As can still be seen today, the original master plan, shown above, was followed exactly in many respects such as the road layout and the positioning of the smaller terraced properties. The style of the smaller terraced housing was carefully prescribed in the original deeds. All houses were to be set back 12 feet from the footpath with an iron palisade fence upon dwarf walls. For some reason this was followed for all houses except those on the west side of Craven Street, which was also shown on the original plan as having no front gardens. The houses were not to be built in any ‘inferior manner’ than was stated; this included ‘dressed brick fronts’, stone window sills and lintels, ‘neat wood frontispieces with cantilevers’ (i.e. the doors and their surrounds) and iron drainpipes. The houses should be ‘uniform along the length of each street’ and have no less than two stories in height. Any houses along the Allesley Old Road had to have inside, not outside shutters. Most noteworthy was the covenant that no workshop windows were to be allowed to face the street. This resulted in many having a two storied front and a three storied rear, with the workshop on the first floor.

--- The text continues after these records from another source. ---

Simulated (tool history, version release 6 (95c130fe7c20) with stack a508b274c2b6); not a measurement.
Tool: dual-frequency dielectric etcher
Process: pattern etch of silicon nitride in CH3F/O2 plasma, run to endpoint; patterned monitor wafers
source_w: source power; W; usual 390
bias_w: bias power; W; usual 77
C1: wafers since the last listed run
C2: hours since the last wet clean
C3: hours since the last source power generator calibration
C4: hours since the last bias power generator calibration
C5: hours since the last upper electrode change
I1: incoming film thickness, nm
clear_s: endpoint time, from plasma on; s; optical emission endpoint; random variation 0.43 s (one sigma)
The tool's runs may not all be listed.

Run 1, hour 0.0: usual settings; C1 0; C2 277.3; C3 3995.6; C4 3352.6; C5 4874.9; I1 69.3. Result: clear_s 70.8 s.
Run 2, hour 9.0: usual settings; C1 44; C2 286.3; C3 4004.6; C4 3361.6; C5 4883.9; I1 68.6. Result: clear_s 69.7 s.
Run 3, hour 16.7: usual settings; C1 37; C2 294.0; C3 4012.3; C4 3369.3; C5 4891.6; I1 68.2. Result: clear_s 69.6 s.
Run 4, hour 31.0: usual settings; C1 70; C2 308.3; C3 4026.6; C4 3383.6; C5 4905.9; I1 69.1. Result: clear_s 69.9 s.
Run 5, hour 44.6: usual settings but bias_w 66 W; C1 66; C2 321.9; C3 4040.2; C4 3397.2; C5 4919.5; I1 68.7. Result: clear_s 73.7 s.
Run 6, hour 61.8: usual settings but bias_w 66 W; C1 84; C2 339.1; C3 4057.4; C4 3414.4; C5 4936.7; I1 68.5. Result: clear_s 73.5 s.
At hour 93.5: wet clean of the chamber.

It is worth considering to what extent these covenants are a reflection of the views of the watchmaking community at large or those of the developers of the estate. Were they perhaps trying to create a more prestigious image for their development or did it reflect the perceptions of the watchmaking community as being a cut above other trades in the city? It has become a common practice to contrast the cottage industry of the ribbon weavers, whose houses had workshops facing the street, to the watchmakers’ houses where they were hidden behind their houses. The explanation put forward for this is that the watchmakers’ more highly skilled work could generate a higher income. A by-product of this was that their wives did not have to work and could therefore find the time to be more house proud than the weavers. This is usually supported by reference to the unusual housing configuration in Chapelfields. But there is little evidence for the two storey front and three storied rear existing before the Chapelfields development. Indeed earlier watchmakers’ houses in the Butts had workshop windows facing the front. Though it is the true that most watchmakers houses built subsequently, as in Earlsdon, had their workshops at the rear, but few followed the two storied front three storey rear as in the original Chapelfields development. One rare example is Stanley Terrace opposite the Hearsall Lane junction with Spon End. (See page??) It is possible that Chapelfields set the trend for watchmakers to put their workshops at the rear, however, more often than not they resorted to a more simply built form of a one or two storey highly fenestrated extension, as found at Earlsdon.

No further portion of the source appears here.